# Statistics with Meteorological Applications
>[name=Po-Hui Yeh] [time=Apr 13, 2024]
Content
---
[TOC]
## Lecture 1 (02/20): Introduction
- story telling
- remove trend
- remove seasonal cycle
- remove diurnal cycle
- TREND (linear trend)
- Climatology of Seasonal cycle
- Climatology od Diurnal cycle
### Statistic
- 集中統計量 (characteristics)
- **3M**: Mean, Median, Mode
> **Mean**$$
> \bar{x}=\sum^n_{i=1}\frac{x_i}{n}
> $$**Median**: middle number
> **Mode**: the number appear the most
- 位置統計量 (relative location)
- Percentile
- 變異統計量 (how difference)
- Range, Variance, STD
## Lecture 2 (02/27): Population & Sample
> Population: whole group with common characteristic
> Sample: individuals extracted from population
> Sampling: method of extraction
### Sampling Method
> Before calculation, we should ask: where the data come from?

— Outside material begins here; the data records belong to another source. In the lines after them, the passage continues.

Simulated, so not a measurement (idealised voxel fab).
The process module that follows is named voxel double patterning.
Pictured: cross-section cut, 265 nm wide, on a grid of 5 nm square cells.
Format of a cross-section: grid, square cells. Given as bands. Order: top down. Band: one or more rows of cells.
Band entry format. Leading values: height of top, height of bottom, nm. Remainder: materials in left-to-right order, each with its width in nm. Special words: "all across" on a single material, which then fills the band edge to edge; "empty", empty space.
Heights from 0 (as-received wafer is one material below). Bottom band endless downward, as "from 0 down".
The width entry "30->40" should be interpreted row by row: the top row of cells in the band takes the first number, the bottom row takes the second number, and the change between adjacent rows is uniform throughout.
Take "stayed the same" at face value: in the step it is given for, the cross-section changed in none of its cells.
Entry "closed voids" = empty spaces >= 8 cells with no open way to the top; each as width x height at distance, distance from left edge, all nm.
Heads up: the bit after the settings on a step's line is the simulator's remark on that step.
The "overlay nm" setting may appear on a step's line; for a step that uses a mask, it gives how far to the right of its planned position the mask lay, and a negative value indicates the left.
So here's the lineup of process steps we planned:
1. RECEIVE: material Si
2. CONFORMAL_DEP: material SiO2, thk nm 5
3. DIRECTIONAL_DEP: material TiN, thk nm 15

> Sample is not equal to the population, uncertainty should be provided
#### 簡單隨機抽樣 (Simple Random Sampling)
- basic, all element is independent (no relate between each selected element)
- For population with size $N$, probability for selection is $\frac{1}{N}$
- For population with size $\infty$, probability for selection followed probability distribution of population
#### 系統抽樣(Systematic sampling)
- seperating the population to a few groups, and selecting followed the same rule
1. 循環抽取法(Cycling: get a number first then group)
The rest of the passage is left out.